Entergy CEO: EPA move to regulate carbon emissions should tell Congress to act on climate bill

By Andrew Demillo, AP
Thursday, December 10, 2009

Entergy CEO: EPA sending Congress message to act

LITTLE ROCK, Ark. — The Obama administration’s moves toward regulating greenhouse gas emissions are sending Congress a message to act quickly on climate change legislation, Entergy Corp.’s chairman and chief executive said Wednesday.

Wayne Leonard told reporters he believed the administration was acting because Congress has been too slow to address the problem. The Environmental Protection Agency declared Monday that carbon emissions could endanger human health and would be subject to federal regulation.

“With EPA moving forward, they’re sending a clear message that this is a serious problem and either you’re going to deal with it or we’re going to deal with it,” Leonard said after a speech at the University of Arkansas Clinton School of Public Service.

Congress can’t afford not to act, he said.

“We’re playing Russian roulette with the planet and our economy,” Leonard said. “The difference is there’s a bullet in every chamber except one.”

During his speech, Leonard said one part of the solution will be improving technology at coal plants to reduce greenhouse gas emissions. Entergy, which provides electricity for 2.7 million customers in Arkansas, Louisiana, Mississippi and southeast Texas, operates three coal plants.

Leonard also told reporters he hoped Entergy’s subsidiaries in Arkansas, Mississippi, Texas and Louisiana could negotiate a new deal to share power-generating capabilities after federal regulators agreed to let those in Arkansas and Mississippi bow out of an existing agreement.
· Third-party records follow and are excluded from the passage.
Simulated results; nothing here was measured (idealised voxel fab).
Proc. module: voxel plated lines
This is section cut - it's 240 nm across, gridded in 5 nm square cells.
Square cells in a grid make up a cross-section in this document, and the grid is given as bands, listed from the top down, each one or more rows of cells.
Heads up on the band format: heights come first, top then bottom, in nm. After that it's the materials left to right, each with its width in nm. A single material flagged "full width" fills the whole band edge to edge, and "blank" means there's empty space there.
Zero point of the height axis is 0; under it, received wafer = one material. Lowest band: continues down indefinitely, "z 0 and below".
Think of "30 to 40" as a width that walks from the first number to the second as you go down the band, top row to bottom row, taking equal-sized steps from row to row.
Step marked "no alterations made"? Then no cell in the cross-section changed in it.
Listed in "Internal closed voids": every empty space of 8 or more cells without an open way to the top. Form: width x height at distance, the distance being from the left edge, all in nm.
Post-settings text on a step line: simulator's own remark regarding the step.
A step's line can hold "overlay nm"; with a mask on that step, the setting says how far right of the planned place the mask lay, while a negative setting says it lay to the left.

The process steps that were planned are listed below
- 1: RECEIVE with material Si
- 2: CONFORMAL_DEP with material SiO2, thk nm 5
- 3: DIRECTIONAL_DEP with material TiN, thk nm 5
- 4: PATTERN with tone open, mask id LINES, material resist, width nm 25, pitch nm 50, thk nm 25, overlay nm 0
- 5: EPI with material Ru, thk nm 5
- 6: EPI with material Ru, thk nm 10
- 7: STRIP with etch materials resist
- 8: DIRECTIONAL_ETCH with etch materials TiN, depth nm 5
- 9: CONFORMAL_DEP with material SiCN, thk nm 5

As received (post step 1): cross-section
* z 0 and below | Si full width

That pact allowed the companies to share power generation but also required them to share production costs.

Arkansas regulators say ratepayers in that state will save money when Entergy Arkansas leaves the pact in 2013 because they won’t be paying for other companies’ production costs.

Entergy Mississippi can leave the pact in 2015.

Leonard said he believed the utilities could negotiate a new deal to share power generation that wouldn’t shift the production costs among states. Any new deal also would likely require two years’ notice to end, rather than the eight years now required, he said.

“We have certain principles that we think reasonable people would agree with, and we’re hoping that there aren’t particular hard spots that would cause the various jurisdiction of states to want to be on their own,” Leonard said. “We’re hopeful that doesn’t happen, and we can put an agreement together that meets everyone’s needs. It would obviously be a lot different than the last one.”

Other companies involved in the pact are Entergy Gulf States Louisiana, Entergy Louisiana, Entergy Texas and Entergy New Orleans.